You don’t have to do a complete website overhaul to dramatically increase your leads. Just as minor changes at a brick-and-mortar location—like displaying sale items at the front of a store or advertising a loyalty program—can bring in more customers, so can some minor tweaks to your website.
First, take a look at the current state of your website and ask yourself the following questions:
- Is it obvious what I’m selling?
- Is it obvious why people would need/want to buy what I’m selling?
- Will site visitors find the answers that they’re looking for?
- If I sell products online, do I make it easy for customers to find my Add to Cart and Checkout buttons?
- Does making a purchase or performing any kind of action require a minimal number of clicks?
- Are site visitors easily able to figure out how to contact my business?
If you answered no to any of those questions, then you’re making things harder than they need to be for the people who visit your site. And if these potential customers can’t quickly find what they’re looking for or complete the action they want to complete, they’ll turn to a competitor whose website is easier to use.
If your convoluted website is currently driving your leads straight to the competition, try these easy fixes.
Click-to-call is a feature that has become popular for businesses as more and more people are conducting searches on their smartphones. If you’re not familiar with click-to-call, you’ve probably at least seen the icon before; when you search for something like a business, hotel, or restaurant on your phone, Google will show you a list of results with icons indicating that you can visit the business’ website, get directions to their physical location, or call them directly.
The advantage of having a click-to-call button is clear: consumers don’t have to search your website for your phone number, write it down, then enter it into their phone. Instead, they can reach you by clicking just one button. Click-to-call is so popular that 70% of mobile searchers say they have used it before. 59% of those people said they were motivated by ease and speed, 57% wanted to talk to a real person, and 54% were looking for information that wasn’t on the website.
If you already use Google AdWords, you can easily add a phone number to encourage leads to call you directly.

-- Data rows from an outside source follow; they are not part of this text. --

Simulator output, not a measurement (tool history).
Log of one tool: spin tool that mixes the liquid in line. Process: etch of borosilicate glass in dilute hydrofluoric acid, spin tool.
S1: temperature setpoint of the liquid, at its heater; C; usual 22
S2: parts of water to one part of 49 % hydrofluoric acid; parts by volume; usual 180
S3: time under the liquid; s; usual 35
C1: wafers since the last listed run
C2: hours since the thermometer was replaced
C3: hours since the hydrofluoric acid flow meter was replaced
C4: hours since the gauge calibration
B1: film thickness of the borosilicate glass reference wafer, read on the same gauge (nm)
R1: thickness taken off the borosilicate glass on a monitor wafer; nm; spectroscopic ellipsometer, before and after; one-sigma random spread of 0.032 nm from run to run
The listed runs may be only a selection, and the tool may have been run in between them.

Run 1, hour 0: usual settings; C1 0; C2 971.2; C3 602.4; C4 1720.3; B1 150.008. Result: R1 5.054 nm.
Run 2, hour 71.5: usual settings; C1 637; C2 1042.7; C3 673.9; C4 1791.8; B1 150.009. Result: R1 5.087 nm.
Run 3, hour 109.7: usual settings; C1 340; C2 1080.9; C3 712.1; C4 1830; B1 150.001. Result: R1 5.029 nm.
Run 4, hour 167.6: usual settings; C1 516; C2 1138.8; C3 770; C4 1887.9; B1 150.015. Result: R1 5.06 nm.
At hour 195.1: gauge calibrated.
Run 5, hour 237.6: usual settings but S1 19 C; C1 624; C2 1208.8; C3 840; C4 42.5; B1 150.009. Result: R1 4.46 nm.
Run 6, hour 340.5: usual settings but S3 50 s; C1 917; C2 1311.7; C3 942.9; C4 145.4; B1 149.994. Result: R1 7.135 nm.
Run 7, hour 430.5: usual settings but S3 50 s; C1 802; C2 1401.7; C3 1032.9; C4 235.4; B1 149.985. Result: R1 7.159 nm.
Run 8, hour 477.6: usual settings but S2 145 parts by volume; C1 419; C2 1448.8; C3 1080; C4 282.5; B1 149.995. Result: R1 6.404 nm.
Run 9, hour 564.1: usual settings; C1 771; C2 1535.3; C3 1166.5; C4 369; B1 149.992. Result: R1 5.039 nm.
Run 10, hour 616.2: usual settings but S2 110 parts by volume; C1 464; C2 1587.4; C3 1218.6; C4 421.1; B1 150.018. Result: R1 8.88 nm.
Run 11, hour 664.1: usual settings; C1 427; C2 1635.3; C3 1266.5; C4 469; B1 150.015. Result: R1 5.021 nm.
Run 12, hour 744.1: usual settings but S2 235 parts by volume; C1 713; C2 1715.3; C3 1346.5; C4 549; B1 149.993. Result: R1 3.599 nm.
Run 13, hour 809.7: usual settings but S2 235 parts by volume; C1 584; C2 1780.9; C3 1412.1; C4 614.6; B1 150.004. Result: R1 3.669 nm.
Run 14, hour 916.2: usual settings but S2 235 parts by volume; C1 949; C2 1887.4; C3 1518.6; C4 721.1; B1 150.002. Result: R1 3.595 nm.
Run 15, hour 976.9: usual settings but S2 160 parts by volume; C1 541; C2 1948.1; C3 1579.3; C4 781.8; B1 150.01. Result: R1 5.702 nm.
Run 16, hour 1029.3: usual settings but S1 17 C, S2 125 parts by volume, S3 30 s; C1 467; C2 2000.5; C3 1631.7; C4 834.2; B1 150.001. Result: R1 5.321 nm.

Create call to action buttons
If you sell products or services online, you hopefully already have some call to action buttons on your website (if not, you’re probably not having too many customers purchasing things directly from your website). However, if business on your website seems slow, you might not have made your call to action buttons as visible as they should be.
If web users have to scroll all the way to the bottom of your home page just to find a tiny button saying, “Buy Now,” they’re probably not going to do much buying. People who browse your website on their smartphone might be deterred especially quickly, as they’re working with a smaller screen.
To see more people taking action on your sites, create buttons that stand out from the rest of the page so that your viewer’s eyes will quickly be drawn to them. Consider placing your CTA buttons towards the top of the page, using bold colors, or creating a minimalist design that’s centered on your CTAs. Popular websites like Facebook and Groupon provide good examples of CTA buttons that draw viewers’ attention.
Add a call to action on every page
Some business owners may wonder why they need to include a call to action on every page—can’t you just prominently display a CTA on your home page and be done with it?
Actually, no. To understand why, put yourself in the position of someone visiting your website. When they first land on your site, they may want to learn more about your company and your products before actually making a purchase. To do this, they’ll click around to different areas of your site. If they like what they see and do decide to make a purchase, they shouldn’t have to go through the process of clicking multiple times to find their way back to the original call to action. Remember, you want to make it as easy as possible for your site visitors to take action, and the fewer clicks they have to make, the better.
You can alter the wording and include some secondary CTAs on different pages (for example, your contact page should probably have a “Contact Us” button) but your goal should be to remind site visitors what they should be doing on every page.
Add a contact form
If the contact page of your website simply lists your phone number, email, and physical address, then this is another area of your site that you can clean up and make more accessible to site visitors. Displaying your contact information is obviously important, but you can also add a contact form directly to the page in order to make it easier for people to reach you.
Contact forms vary from business to business, but they’ll typically include a few text boxes for information like a customer’s name, email address, and reason for contacting you. The advantage of having a contact form is that it allows site visitors to contact you while staying on the same page, rather than opening another tab with their email. Again, it’s another way for you to cut down on the steps that your site visitors have to go through.
Contact forms are incredibly easy to add, and there are plenty of free form generators available online. If you have some web design experience or know someone who does, it’s also relatively easy to create your own customized contact form.